Search code examples
pythonregexregex-greedy

Extracting substring between optional substrings


I need to extract a substring which is between two other substrings. But I would like to make the border substrings optional - if no substrings found then the whole string should be extracted.

patt = r"(?:bc)?(.*?)(?:ef)?"
a = re.sub(patt, r"\1", "bcdef")  # d - as expected
a = re.sub(patt, r"\1", "abcdefg")  # adg - as expected

# I'd like to get `d` only without `a` and `g`

# Trying to remove `a`:
patt = r".*(?:bc)?(.*?)(?:ef)?"
a = re.sub(patt, r"\1", "bcdef")  # empty !!!
a = re.sub(patt, r"\1", "abcdef")  # empty !!!

# make non-greedy
patt = r".*?(?:bc)?(.*?)(?:ef)?"  
a = re.sub(patt, r"\1", "bcdef")  # d - as expected
a = re.sub(patt, r"\1", "abcdef")  # `ad` instead of `d` - `a` was not captured

# make `a` non-captured
patt = r"(?:.*?)(?:bc)?(.*?)(?:ef)?"
a = re.sub(patt, r"\1", "abcdef")  # ad !!! `a` still not captured

I also tried to use re.search without any success.

How can I extract d only (a substring between optional substrings bc and ef) from abcdefg?

The same pattern should return hij when applied to hij.


Solution

  • By making the bc and ef patterns optional, you'll get into situations where the one is matched, while the other is not. Yet, you'd need both of them or neither.

    The requirement that you need the whole input to match when these delimiters are not present really overcomplicates it. Realise that if there is no match, sub will not alter the input, and so that would actually achieve the desired result. In other words, don't make these delimiter patterns optional -- make them mandatory.

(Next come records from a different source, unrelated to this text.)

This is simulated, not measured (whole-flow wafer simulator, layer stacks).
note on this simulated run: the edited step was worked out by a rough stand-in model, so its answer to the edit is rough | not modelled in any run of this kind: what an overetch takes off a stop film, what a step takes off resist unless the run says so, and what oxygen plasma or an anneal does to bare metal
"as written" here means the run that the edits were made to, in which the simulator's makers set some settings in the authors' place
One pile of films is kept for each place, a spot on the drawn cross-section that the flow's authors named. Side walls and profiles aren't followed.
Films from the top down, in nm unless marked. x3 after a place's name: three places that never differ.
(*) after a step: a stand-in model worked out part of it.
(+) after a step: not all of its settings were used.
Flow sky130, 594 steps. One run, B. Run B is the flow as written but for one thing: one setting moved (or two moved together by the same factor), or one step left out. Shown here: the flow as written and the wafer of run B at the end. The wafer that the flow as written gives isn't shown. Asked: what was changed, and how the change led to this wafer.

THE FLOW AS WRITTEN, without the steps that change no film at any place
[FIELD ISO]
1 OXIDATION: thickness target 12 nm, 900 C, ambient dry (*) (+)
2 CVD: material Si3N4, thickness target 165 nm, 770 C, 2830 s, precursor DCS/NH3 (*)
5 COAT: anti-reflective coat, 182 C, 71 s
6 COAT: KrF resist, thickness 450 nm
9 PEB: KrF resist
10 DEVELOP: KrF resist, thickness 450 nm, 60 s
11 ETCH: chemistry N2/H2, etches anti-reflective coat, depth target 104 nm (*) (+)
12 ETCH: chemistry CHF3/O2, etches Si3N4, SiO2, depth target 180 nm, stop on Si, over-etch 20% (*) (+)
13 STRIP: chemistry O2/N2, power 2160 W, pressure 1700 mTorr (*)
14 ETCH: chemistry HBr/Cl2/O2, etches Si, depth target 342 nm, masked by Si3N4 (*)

    When there is a match, you'll want to replace all of the input with the captured group. This means you should also match what follows ef, so it gets replaced (removed) too.

    Bringing all that together, you could use:

    patt = r".*?bc(.*?)ef.*"
    

    Be aware that this will only match the first occurrence of the bc...ef pattern. If the input string has more occurrences of those, the sub call will only return the first delimited text.